I’m a big believer in stepping out of comfort zones. The best things I’ve ever done have followed a giant leap right out of the comfy cozy and into the unknown. A couple of weeks ago, I took a GIANT dive outside of my safe little space to compete in my first Strongman competition at Primal Strength here in Charlottesville.
What is a Strongman competition, you ask? This is the best definition I found:
“Strongman is a weightlifting-based sport where the athletes compete in several events involving different aspects of mental and physical strength, speed and endurance.” – EliteFTS
In short, it’s a competition to move/push/pull/lift/etc. heavy things that pushes your limits, both mentally and physically. Always up to try something new, I signed up way back in March. .
In April, I had a shoulder setback. While it was a minor injury and my friends at Airrosti fixed me right up, I did lose a lot of strength. We worked hard to get my strength back up, but I entered the competition knowing that while I was stronger, I still wasn’t where I was in March. This was the foundation for my anxiety about the event – weights that were once relatively easy for me weren’t making it past chest level. Still, I trained hard and hoped for the best.

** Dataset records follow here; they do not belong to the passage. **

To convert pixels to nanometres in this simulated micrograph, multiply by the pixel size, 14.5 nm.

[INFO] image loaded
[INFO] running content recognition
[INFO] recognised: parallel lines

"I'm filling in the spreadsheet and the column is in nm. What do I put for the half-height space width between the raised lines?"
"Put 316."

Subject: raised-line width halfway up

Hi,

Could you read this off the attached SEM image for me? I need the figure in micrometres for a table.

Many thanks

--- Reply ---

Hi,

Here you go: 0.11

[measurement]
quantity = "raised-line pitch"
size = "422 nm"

In the week leading up to the Strongman competition, I had serious doubts about competing. Again, it was WAY out of my comfort zone, and I was nervous about my lack of overhead strength, playing that whole comparison game that always gets us in trouble. And honestly, Strongman is hard. y mental toughness wavered.
“I paid for it, so I’m doing it” became my battle cry. That and “send help” every time my friends mentioned the competition.
The day before the event, I was calm and, if not confident, something akin to it when I stopped by Primal for weigh-in. By Saturday morning however, the train was off the tracks and I was a wreck. My anxiety was high, and I very nearly pulled out of the competition before I ever left my apartment. Still, I put one foot in front of another with the encouragement of my friend Hanna and showed up. My trainer/coach/friend, Justin, gave me another pep talk (there were tears) and so, the competition began.
The first event was Wagon Wheel Axel Bar Squats. It was an as many reps as possible (AMRAP) event with a time of one minute. This was the one event I felt confident in. The weight for my class was 210lbs, well below my max squat, and something I knew I could do for reps. I ended up banging out 17 officials reps.
Up next was the overhead medley. Over the course of a minute, we were to clean and press an axel bar (95lbs – first photo), shoulder and press a circus dumbbell (55lbs – second photo) with one arm, and use the remaining time on the clock to get AMRAP with a 110lb log press. With my shoulder, we knew this wasn’t going to be my event. I was able to get the dumbbell up – for the first time since April! – but the log just wasn’t going overhead. Unfortunately, that event was a big goose egg for me.
The frame lift was another event I felt comfortable with. We had three attempts to pull our max weight. I had maxed my frame lift at 355lbs before hurting my shoulder, but hadn’t been able to pull more than 320lb at the gym since. Imagine my surprise when I rather easily picked up 360lb on my last attempt. It was a PR for me, and one of the highlights of my day.
And then came the truck pull. You read that right. I had only pulled a truck once before and I was pretty nervous about this one. Not to mention the fact that the truck was a casual 13,000lbs. We had 60 seconds to move the truck 50 feet. I was pretty happy with my 20 or so feet!
The final event was atlas stones. You either love or hate atlas stones and I, frankly, hate them. I have the strength, and my technique has improved, but I just can’t get down with the atlas stones. We had one minute to move five stones from the floor to their respective shelves, with the stones getting heavier and the shelves getting shorter. In my class, the first shelf was 56” and the stone 116. The final shelf was “48 with a stone weight of 200. I’m only 62” which obviously made this event tough for me from the beginning. The first shelf was level with my chin. I managed (for the first time!) to get my first stone on the shelf and came close to getting the second one up, but ran out of time..
Ultimately, I finished 9th out of 11, but I was proud of myself for showing up and pushing myself – really really really pushing myself – to do something hard. Something that, for whatever reason, scared me. I had a lot of personal victories, and I’m happy about that. I’m also thrilled that so many of my friends, from my gym and other gyms, won or placed in their divisions.
The biggest takeaway from the day was how supportive the entire group of both competitors and non-competitors were. Everyone cheered for everyone. It was HOT (104 degrees at one point) and the competition was outside. Everyone was melting, but there was always someone quick to offer a bottle of water or a Gatorade or water. Ultimately, the camaraderie was the best part of the event.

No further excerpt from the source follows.